Alexander Scriabin : arranged by Simon Farintosh : Five Preludes : Bergmann

Updated: Jun 4, 2022



Alexander Scriabin, arranged by Simon Farintosh

Bergmann Edition : 8 pages


Simon Farintosh is an incredible player, that much is obvious, not only from these arrangements here, but also from the video on YouTube of him playing the first four of this edition of the Russian composer, Alexander Scriabin’s Five Preludes , originally for piano.

The immediate thing you notice is that all five are in their original keys, and so the first two from |his Op11, nos. 9, and 22, are in E Major and G Minor respectively. Opus 16, No4 is in its original Eb minor of 6 flats as a key signature.Op27 No2 is in B Major, and the final Op39, No2 is in D Major.

Anyone who has heard and seen Scriabin’s piano music will know how pianistic it is, and therefore normally how unnatural it is to try and fit it onto the guitar, but Farintosh manages it, and they really do work, but you have to realise that this is advanced music throughout and so no other standard of player will be able to cope with these small, but beautifully and unusually harmonised works.

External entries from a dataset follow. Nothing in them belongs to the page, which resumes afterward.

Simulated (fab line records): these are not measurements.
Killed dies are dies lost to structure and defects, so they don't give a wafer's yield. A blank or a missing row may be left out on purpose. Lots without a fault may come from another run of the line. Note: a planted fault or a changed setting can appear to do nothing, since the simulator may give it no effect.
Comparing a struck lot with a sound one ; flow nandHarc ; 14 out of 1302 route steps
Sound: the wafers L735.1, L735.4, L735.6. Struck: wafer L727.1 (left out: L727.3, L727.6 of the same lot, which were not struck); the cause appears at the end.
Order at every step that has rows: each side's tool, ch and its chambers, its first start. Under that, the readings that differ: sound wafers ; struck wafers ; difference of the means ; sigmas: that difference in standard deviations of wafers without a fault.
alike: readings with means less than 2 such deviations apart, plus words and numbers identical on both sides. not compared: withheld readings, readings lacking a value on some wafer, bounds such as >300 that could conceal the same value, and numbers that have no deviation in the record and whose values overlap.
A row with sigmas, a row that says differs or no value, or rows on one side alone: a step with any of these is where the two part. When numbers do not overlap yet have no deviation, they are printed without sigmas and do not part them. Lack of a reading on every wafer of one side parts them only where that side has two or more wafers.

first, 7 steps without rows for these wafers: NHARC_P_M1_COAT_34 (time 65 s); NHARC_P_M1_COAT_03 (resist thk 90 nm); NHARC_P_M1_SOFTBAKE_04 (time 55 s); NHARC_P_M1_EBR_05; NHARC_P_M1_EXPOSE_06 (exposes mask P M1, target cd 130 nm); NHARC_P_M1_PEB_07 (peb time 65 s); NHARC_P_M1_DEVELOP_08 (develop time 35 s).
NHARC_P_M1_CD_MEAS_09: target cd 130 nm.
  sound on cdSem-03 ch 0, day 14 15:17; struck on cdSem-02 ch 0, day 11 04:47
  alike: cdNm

Strange hand positions are often necessary here, to cope with the chords and part – writing that occurs throughout them, and although the fingerings are all there throughout the set, there are a number of times when playing it the way it says, with the fingers the music says, doesn’t always allow the player to hang onto the notes for the length that they are written , for example Prelude in Gm Op11 No22, where in bar 1 through to bar 2, the 2nd finger is hanging on, via a tie across the bar line to a low F# on string 5, which is fret 9, and yet is then also playing a high Bb above that held F# on fret 6 of the top string , still with the second finger!

So, in essence , lovely music , and to my knowledge , never before heard on a guitar, and yet presented here in some very effective arrangements , but which are really difficult to get your hands around, but if the challenge is one you might take up, this music is certainly worth the effort required.